Starting from around Wed, 02 Nov 2022 13:00 GMT we’ve been seeing users receiving 502 and 504 errors on the following endpoints:
/rest-read/rpc/me
/rest/rpc/last_seen_at
These errors aren’t showing up consistently, but if a user is seeing them they seem to be pinned to his session. Also the errors have been getting worse over the last hours, rendering out platform more and more unusable.
On our Backend (the actual endpoints these redirects/rewrites are leading to) I’m only seeing a few 50x errors from earlier in the day, before 06:00 GMT on 02 Nov 2022. My suspicion therefore is there is some caching issue going on here. But since the redirect/rewrite part is fully opaque to me, I can’t investigate further into this myself.
I collected these requests from the response headers of the failed 50x requests to Netlify:
x-nf-request-id: 01GGWK9KW5W53E92Q75631N6T6
×-nf-request-id: 01GGWK9KW5AKDW52AYE8R86BGA
×-nf-request-id: 01GGWN6YCRMQ20JZJPW97ZZ76V
×-nf-request-id: 01GGWN6YCRHSPJE3C2ZMAR48F4
×-nf-request-id: 01GGWPK1Z2YMQFE2FHBP6NARZ0
×-nf-request-id: 01GGWPK1Z28ZPW9W9CFX8YYKCP
Towards the end of the day the number of errors have been increasing and the issue is still going on!
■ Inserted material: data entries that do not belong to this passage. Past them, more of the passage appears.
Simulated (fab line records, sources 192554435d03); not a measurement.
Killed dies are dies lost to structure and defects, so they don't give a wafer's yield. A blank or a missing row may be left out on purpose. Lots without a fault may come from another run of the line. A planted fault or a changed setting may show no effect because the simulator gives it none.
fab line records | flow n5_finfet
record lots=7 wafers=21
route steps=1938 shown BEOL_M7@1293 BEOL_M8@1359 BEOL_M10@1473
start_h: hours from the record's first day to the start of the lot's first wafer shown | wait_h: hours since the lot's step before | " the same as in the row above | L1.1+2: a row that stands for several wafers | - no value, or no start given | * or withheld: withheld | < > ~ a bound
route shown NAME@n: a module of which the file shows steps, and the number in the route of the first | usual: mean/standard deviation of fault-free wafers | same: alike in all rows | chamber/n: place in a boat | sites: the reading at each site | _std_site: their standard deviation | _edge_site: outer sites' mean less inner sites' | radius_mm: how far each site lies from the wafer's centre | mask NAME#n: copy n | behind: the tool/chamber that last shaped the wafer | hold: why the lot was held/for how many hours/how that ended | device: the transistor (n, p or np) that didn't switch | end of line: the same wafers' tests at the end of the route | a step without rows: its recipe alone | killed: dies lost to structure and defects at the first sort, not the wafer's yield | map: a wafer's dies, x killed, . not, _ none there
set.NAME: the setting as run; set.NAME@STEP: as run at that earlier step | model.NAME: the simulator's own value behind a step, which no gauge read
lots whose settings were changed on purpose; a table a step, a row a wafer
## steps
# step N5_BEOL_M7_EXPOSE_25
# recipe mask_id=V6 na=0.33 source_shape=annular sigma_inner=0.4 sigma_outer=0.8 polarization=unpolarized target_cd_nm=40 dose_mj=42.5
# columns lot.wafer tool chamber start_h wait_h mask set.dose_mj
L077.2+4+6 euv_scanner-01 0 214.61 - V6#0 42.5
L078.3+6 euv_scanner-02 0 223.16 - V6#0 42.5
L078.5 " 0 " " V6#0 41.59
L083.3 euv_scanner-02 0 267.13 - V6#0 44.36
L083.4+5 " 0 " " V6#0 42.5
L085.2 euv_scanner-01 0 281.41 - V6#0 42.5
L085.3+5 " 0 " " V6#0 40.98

Hi @Wats0n and sorry to hear about the trouble! From our side, those connections look similar. For 3 of them, we returned a 502 timeout status, since this happened:
visitor connects to your netlify site
our CDN node immediately looks up how to handle the route and finds that you have a proxy redirect configured
it sends request to your server…
…which fails to answer within 40 seconds, so we stop waiting and return a 502 timeout.
To fix this, ensure that your server begins to send content - at least http response headers - within the first 30 seconds of a request. Presumably you can examine the logs on your server to understand what is causing the requests to be so slow there, since it is unlikely this is the customer experience you intend your visitors to get.
The other 3 requests were all POST requests, which returned 504’s. I don’t see these as reaching your server at all, which is unexpected, and I am not sure why that might have happened. I can see that out of all requests to https://app.talentspace.io/rest/rpc/last_seen_at in the past week, there were over 115k successful accesses, and only a handful of failures like this before today. There were quite a few today (hundreds) but I am not sure why that was; they do seem to have wrapped up around 4 hours ago.
Can you let me know which ×-nf-request-id (and timestamp) you’re seeing the request timeout because our server is not responding?
I had a quick look and it looks like none of them are reaching our server (ALB or WAF).
And will you be investigating further why the 504’s failed on your end without reaching our server?
Hi @amelia thank you for continuing the investigation.
The problem is unfortunately still not resolved. I’ve setup special monitoring for it and still see it happening today.
My original thought was that Netlify has a bad cache (504 error) and sporadically returns that. So I changed the redirect from /rest/rpc/last_seen_at to /v1/rest/rpc/last_seen_at, but this did not help:
As you can see the proxied redirects fail with 504 error, but the direct request succeeds without error. And as mentioned before there are no 50x errors visible on on my endpoint.